UC Berkeley press release

NEWS RELEASE, 6/18/97

Chang-Lin Tien honored at Incentive Awards dinner in last public appearance as UC Berkeley chancellor

by Jose Rodriguez

Berkeley - Chang-Lin Tien will be saluted Friday night in his last public appearance as chancellor of the University of California, Berkeley. He will be honored during a dinner for the Osher Foundation Incentive Awards Program, a project closely linked with him and his vision of public higher education.

The program selects one student from each of San Francisco's 13 academic public high schools and seven high schools in Oakland and Berkeley to attend UC Berkeley with four-year, $24,000 scholarships.

Chancellor Tien, who has served as honorary chair of the program since its inception, has embraced the project as a vital opportunity for disadvantaged students of all races who are academically talented yet might otherwise be unable to attend college.

The program is a key ingredient in the university's outreach efforts and has been hailed widely as a successful model for providing scholarships and academic support to exceptional students who have dealt with such challenges as poverty, language barriers, violent neighborhoods, and dysfunctional family situations.

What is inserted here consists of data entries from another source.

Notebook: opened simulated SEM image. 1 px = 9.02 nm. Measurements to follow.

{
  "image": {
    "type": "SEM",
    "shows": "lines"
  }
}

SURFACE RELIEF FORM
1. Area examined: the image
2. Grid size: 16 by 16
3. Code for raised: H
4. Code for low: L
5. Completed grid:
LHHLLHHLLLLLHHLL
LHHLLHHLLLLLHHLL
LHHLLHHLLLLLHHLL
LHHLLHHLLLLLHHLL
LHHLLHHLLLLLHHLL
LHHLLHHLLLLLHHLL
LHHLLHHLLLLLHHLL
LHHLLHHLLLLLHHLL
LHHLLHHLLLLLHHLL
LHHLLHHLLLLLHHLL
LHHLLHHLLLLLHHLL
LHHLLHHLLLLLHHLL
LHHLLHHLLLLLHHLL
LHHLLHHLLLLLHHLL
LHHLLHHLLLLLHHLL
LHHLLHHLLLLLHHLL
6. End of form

Recipients selected have excelled not only in their high school classrooms, but on the athletic field, in student leadership organizations, and in their communities where they serve as volunteers. Once on the UC Berkeley campus, the Incentive Award Scholars return regularly to their high schools and serve as role models for other students coping with similar challenges, encouraging them to work toward a college education.

The dinner on Friday, June 20 will recognize the 19 recipients of the program who will be entering UC Berkeley this fall. The event begins at 6 p.m. in the Palace Hotel in San Francisco.

U.S. Rep. Ellen Tauscher will deliver a keynote address. The first-term congresswoman has worked toward building bipartisan support for programs that benefit children and education.

This is the first year that students have been selected for the program from Oakland and Berkeley high schools. Thanks to leadership gifts from the Bernard Osher Foundation totaling $5.5 million in the last two years, the program has been named the Osher Foundation Incentive Awards Program for

San Francisco, Oakland, and Berkeley.

In the last two years, key gifts from the Richard and Rhoda Goldman Fund, the Whittier Family Foundations, the Clorox Company Foundation, and the William K. Bowes Foundation, have also allowed the program to expand and look to replicate itself in other communities.

The students selected in the entering freshman class are typical of those who have been selected since the program began in 1992. They are all students for whom the award represents the crucial push that permits them to go to college.

Rosa Maria Manriquez, a graduate of Fremont High School in Oakland, was the editor-in-chief of her school newspaper, senior class treasurer, a volunteer at the Oakland Museum, and a photographer whose work has been featured at the museum.

"I see my mother, a former housekeeper at Days Inn, and a former teenager picking grapes in the Napa Valley fields," she wrote in a statement to the program. "I respect my mother for working hard because I honor the sacrifices she made in her life. As the only family member who will graduate

from high school and move on to college, I want to succeed... I will not give up, especially since I have come this far."

Lamar Toney, a graduate of Balboa High School in San Francisco, maintained a 3.8 grade-point average while playing many sports and volunteering at the Bayshore Youth Organization, his church's youth organization, and drawing, painting, and sculpting. Without a father, he helped his mother raise his

brothers and sisters, and has held jobs since 14.

"From age 10," he wrote, "I always wanted to attend Berkeley, even though it seemed impossible for someone living with a single parent, so many siblings, in a poor, crime infested area. We are receiving government assistance. There was a time when things were so difficult that we were homeless for six months. Living among anger, violence, drugs, pain, and disillusionment, I realized that I did not want this to be part of my life . . . . I know that someday I will be able to help others find their way to a better life."

Chang-Lin Tien steps down as chancellor at the end of June, after completing seven years at the head of the UC Berkeley campus. He recently has accepted an endowed chair as the NEC Distinguished Professor of Engineering.

Robert M. Berdahl will succeed Tien as UC Berkeley's chancellor.